[erlang-questions] Erlang VM in Rust

Oliver Korpilla <>
Mon Sep 25 23:53:00 CEST 2017


Hi.

This is, of course, something that can easily devolve into a holy war where everyone clamors for their favorite programming language.

But cannot resist... XD

I never felt empowered by C++ templates. I find that code written heavily depending on templates to drastically decrease in readability (and hence maintainability) while the compile times of C++ are just plain horrible (btw a side effect of how templates were put into the language in the first place). It has been a major pain at my workplace when it comes to running continuous integration.

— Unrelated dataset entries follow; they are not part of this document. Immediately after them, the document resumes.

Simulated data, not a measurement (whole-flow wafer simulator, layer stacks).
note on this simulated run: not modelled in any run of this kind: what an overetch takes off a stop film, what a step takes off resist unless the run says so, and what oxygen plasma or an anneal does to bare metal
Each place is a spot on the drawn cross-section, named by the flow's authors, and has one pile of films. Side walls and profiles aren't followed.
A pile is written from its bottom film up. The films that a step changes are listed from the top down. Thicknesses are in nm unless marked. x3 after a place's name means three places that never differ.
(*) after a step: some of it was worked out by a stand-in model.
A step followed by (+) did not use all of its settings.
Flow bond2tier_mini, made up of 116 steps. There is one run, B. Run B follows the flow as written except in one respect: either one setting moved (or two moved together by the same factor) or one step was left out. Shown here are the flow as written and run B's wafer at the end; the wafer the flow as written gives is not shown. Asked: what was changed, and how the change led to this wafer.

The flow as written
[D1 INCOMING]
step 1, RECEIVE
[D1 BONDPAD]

I learned about a dozen languages well enough to do projects in them, and C++ will always be the ugly one that I want to get away from but which is without alternative in the minds of project managers.

*ducks*

Oliver


 
 

Gesendet: Montag, 25. September 2017 um 23:38 Uhr
Von: "Karlo Kuna" <>
An: "Erlang-Questions Questions" <>
Betreff: Re: [erlang-questions] Erlang VM in Rust

Just to add a voice in this discussion ,
i would love to see c++ implementation of erlang, and it soul be possible due power of templates get much more 
safe and easily extendible code base IMHO. It would require lot of expertise and _discipline_  but i cold be fun project
 
also I wold love to have erlang implementation for IoT, as erlang seems to be great fit for that
for this one i am with Joe, we need something small portable (and written in c++ of course) 
 
 
On Mon, Sep 25, 2017 at 11:15 PM, Richard A. O'Keefe <[mailto:]> wrote:

On 25/09/17 10:41 PM, Attila Rajmund Nohl wrote:2017-09-23 9:28 GMT+02:00 Oliver Korpilla <[mailto:]>:
[...]Having said that I see no immense security risk in writing code for a remote sensor in C. It avoids one of the prime security risks: human user interactions and all the buffer overrun problems and string processing stuff that is so hard to do safely that there are still books being written about.
If it is connected to the internet (the first letter in IoT), then it
at least needs to handle IPv4 - and it involves parsing of potentially
untrusted data.
The remote sensors I am interested in are *not* connected to the
internet.  They are connected via radio to each other and to base
stations, and the base stations may then be connected to the
internet (probably using an OS and IP stack written in C).

There is a serious point here that *end* devices are likely to be
as small as you can get away with.  Instead of spending money on
bigger/faster machines, it's rather more useful to have *more*
machines that are just capable enough to do the job.

Other people may be interested in other things.